Explain Briefly about Serialization
By Ramakrishna on Jul 21, 2010 in Java Important Notes, Java Serialization
Serialization is the process of converting a set of object instances that contain references to each other into a linear stream of bytes, which can then be sent through a socket, stored to a file, or simply manipulated as a stream of data. Serialization is the mechanism used by RMI to pass objects between JVMs, either as arguments in a method invocation from a client to a server or as return values from a method invocation. In the first section of this book, I referred to this process several times but delayed a detailed discussion until now. In this chapter, we drill down on the serialization mechanism; by the end of it, you will understand exactly how serialization works and how to use it efficiently within your applications.
What does it mean for the client to pass an instance of Money to the server? At a minimum, it means that the server is able to call public methods on the instance of Money. One way to do this would be to implicitly make Money into a server as well.[1] For example, imagine that the client sends the following two pieces of information whenever it passes an instance as an argument:
- The type of the instance; in this case, Money.
- A unique identifier for the object (i.e., a logical reference). For example, the address of the instance in memory.
The RMI runtime layer in the server can use this information to construct a stub for the instance of Money, so that whenever the Account server calls a method on what it thinks of as the instance of Money, the method call is relayed over the wire
Attempting to do things this way has three significant drawbacks:
- You can’t access fields on the objects that have been passed as arguments.
Stubs work by implementing an interface. They implement the methods in the interface by simply relaying the method invocation across the network. That is, the stub methods take all their arguments and simply marshall them for transport across the wire. Accessing a public field is really just dereferencing a pointer–there is no method invocation and hence, there isn’t a method call to forward over the wire.
- It can result in unacceptable performance due to network latency.
Even in our simple case, the instance of Account is going to need to call getCents( ) on the instance of Money. This means that a simple call to makeDeposit( ) really involves at least two distinct networked method calls: makeDeposit( ) from the client and getCents( ) from the server.
- It makes the application much more vulnerable to partial failure.
Let’s say that the server is busy and doesn’t get around to handling the request for 30 seconds. If the client crashes in the interim, or if the network goes down, the server cannot process the request at all. Until all data has been requested and sent, the application is particularly vulnerable to partial failures.
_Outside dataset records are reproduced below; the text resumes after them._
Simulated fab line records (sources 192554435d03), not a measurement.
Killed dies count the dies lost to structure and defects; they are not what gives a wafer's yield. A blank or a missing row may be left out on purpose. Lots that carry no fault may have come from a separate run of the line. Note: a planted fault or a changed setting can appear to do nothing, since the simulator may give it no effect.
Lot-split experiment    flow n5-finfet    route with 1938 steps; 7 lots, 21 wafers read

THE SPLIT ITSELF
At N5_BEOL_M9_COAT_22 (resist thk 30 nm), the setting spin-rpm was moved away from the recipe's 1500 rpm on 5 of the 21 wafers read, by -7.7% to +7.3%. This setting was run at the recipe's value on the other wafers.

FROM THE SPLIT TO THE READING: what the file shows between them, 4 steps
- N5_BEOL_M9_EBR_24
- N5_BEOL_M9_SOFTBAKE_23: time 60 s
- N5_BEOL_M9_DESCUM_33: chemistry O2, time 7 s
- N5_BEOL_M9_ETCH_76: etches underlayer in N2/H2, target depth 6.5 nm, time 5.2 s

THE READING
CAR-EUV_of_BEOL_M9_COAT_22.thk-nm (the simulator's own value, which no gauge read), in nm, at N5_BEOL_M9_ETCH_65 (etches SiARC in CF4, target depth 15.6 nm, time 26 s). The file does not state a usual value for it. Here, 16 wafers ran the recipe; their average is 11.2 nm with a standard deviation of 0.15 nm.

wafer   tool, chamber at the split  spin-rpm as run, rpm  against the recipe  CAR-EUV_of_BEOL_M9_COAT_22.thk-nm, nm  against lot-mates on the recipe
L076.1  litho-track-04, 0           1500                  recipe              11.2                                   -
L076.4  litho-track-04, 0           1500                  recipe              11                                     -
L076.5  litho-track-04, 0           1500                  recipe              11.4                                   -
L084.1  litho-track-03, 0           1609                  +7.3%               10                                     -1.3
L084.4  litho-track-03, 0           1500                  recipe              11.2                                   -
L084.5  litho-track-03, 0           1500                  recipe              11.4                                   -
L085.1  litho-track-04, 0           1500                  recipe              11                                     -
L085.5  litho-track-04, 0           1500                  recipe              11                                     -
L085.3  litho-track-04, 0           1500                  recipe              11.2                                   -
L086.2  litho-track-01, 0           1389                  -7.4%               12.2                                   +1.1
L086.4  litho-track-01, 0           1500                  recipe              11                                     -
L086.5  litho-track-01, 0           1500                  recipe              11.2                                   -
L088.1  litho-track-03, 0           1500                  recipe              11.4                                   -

This last point is an interesting one. Any time you have an application that requires a long-lasting and durable connection between client and server, you build in a point of failure. The longer the connection needs to last, or the higher the communication bandwidth the connection requires, the more likely the application is to occasionally break down.
TIP: The original design of the Web, with its stateless connections, serves as a good example of a distributed application that can tolerate almost any transient network failure. These three reasons imply that what is really needed is a way to copy objects and send them over the wire. That is, instead of turning arguments into implicit servers, arguments need to be completely copied so that no further network calls are needed to complete the remote method invocation. Put another way, we want the result of makeWithdrawal( ) to involve creating a copy of the instance of Money on the server side. The runtime structure should resemble
The desire to avoid unnecessary network dependencies has two significant consequences:
- Once an object is duplicated, the two objects are completely independent of each other.
Any attempt to keep the copy and the original in sync would involve propagating changes over the network, entirely defeating the reason for making the copy in the first place.
- The copying mechanism must create deep copies.
If the instance of Money references another instance, then copies must be made of both instances. Otherwise, when a method is called on the second object, the call must be relayed across the wire. Moreover, all the copies must be made immediately–we can’t wait until the second object is accessed to make the copy because the original might change in the meantime.
These two consequences have a very important third consequence:
- If an object is sent twice, in separate method calls, two copies of the object will be created.
In addition to arguments to method calls, this holds for objects that are referenced by the arguments. If you pass object A, which has a reference to object C, and in another call you pass object B, which also has a reference to C, you will end up with two distinct copies of C on the receiving side.